But my approach to putting the addresses on the prints was showing, “This is a concrete place, it exists, I can show you the address.” I was thinking of it from a viewer’s point of view, because I am an artist before I’m a survivor. And I didn’t realize how invasive that was. And when I say that, it was a semester, I never showed the work anywhere, I didn’t publish it with the addresses, but I really stood behind it. I was like, “people need to know where these places are, that they exist. They need to know that these are real things I’m pulling from, I’m not just making it up.”

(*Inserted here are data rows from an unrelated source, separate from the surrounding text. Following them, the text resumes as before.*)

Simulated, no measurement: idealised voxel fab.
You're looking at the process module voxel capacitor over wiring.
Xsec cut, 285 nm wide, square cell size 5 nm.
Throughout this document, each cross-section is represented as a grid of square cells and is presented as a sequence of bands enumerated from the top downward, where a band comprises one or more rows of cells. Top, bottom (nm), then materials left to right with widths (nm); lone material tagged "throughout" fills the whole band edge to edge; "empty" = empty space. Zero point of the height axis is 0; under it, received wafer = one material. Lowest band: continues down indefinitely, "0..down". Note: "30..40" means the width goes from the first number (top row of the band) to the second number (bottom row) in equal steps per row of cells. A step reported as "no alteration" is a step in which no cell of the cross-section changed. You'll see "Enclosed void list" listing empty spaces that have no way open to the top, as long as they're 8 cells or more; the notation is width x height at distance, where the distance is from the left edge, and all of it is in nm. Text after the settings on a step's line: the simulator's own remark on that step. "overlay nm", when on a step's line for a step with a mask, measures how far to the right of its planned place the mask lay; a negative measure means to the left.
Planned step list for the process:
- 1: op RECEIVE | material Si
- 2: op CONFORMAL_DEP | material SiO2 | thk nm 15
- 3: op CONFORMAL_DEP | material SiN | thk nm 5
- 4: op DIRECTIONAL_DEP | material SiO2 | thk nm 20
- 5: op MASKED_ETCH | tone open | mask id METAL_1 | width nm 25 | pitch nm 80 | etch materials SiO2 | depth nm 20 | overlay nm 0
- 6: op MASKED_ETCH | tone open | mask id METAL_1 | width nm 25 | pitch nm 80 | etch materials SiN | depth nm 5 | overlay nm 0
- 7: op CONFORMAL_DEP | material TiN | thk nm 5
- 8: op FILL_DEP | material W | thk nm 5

But then I started talking to people in the gender and women’s studies program, and I started talking to the advocates in the women’s shelters, and they were like, “you really shouldn’t do that, that compromises people’s safety.” That’s when I realized they were correct. I didn’t have any resistance to that, it just kind of hit me, like, “fuck, they’re right. Oh my god, this is not ok.” So I stopped doing that. And that was one of the first encounters I had where I was thinking about ethical issues.
As I was talking about before, it all fell into place with the linear narrative, so from that point on I made that a priority, the ethical issues. I changed all the numbers on the rape kits, I gave my subjects agency, that’s my priority I think. Because I am making them into a spectacle, basically, something to be looked at, and that can be weird after you’ve had something taken from you. As a survivor of assault, I don’t want to do that in this project.
CG:In what other ways was it weird, where else did you feel tension while working on it?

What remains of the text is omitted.